The Reformation never really gained a foothold in Bonn. Three attempts failed whereby the last one ended in the “Truchsess war” that was also called the “Cologne war”. Gerhard Truchsess of Waldburg was defeated. The first member of the Wittelsbach family, Ernest of Bavaria, became the archbishop-elector of Cologne and managed to guide Bonn through the Thirty Years’ War relatively unscathed.
The Habsburgs followed the Wittelsbachs on the Electoral Cologne see – Bonn's glorious age as a royal seat commences and reaches its peak in the form of Baroque splendour under the reign of Clemens August.
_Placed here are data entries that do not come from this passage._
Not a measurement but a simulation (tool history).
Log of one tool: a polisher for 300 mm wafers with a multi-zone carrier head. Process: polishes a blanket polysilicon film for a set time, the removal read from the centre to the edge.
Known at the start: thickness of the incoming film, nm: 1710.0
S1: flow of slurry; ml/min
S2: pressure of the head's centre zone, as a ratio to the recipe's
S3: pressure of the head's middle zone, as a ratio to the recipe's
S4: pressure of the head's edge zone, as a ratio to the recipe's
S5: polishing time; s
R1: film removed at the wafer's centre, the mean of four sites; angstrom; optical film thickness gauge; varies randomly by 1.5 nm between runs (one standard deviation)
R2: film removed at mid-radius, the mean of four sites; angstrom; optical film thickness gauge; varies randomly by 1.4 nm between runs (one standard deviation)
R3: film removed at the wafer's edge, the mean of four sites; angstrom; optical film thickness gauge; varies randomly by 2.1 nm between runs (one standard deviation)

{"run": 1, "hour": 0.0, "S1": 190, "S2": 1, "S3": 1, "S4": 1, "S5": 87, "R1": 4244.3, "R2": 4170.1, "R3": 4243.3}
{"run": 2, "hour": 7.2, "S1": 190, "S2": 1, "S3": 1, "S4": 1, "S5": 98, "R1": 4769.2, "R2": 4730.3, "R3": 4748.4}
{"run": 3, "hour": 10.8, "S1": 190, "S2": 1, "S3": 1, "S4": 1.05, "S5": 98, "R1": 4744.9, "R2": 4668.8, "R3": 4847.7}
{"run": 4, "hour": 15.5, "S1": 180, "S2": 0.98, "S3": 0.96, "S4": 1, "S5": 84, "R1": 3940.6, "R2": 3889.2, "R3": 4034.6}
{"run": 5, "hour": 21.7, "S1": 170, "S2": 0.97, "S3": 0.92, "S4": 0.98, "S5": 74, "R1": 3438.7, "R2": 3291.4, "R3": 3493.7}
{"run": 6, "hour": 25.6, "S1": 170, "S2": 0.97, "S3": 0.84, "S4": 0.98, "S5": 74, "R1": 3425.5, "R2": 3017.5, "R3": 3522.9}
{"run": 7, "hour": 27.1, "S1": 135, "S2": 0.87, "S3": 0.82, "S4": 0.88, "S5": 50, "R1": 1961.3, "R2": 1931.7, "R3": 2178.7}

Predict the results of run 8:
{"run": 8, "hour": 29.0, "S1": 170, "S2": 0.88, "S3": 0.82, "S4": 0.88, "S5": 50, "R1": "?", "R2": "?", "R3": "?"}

His successor the electoral prince Max Franz led the people of Bonn into the age of the Enlightenment in a more thrifty, but also more progressive, manner. Amongst other things he founded the University of Bonn and turned Godesberg into a health spa. The name of Beethoven is mentioned in Bonn for the first time.
Data and facts:
1542 /46:
Reformation attempt of the electoral prince Hermann of Wied.
1583/ 87:
Reformation attempt of the electoral prince Gebhard Truchsess of Waldburg; Truchsess war
1597:
Bonn finally becomes the royal city and capital city of the electoral princes and archbishops of Cologne.
1689:
Destruction of the city that had been extended to become a modern fortress during the siege of the imperial troops under electoral prince Friedrich III of Brandenburg.
1715:
Razing to the ground of the fortress of Bonn. Beginning of the extension of the city converting it into a Baroque royal seat under the Wittelsbach electoral prince Joseph Clemens (1688-1723) and Clemens August (1723-1761).
1770:
Birth of Ludwig van Beethoven in Bonn.
1786:
Foundation of the first University of Bonn.
1790:
Extension of the Godesberg mineral springs by electoral prince Max Franz of Habsburg Lorraine.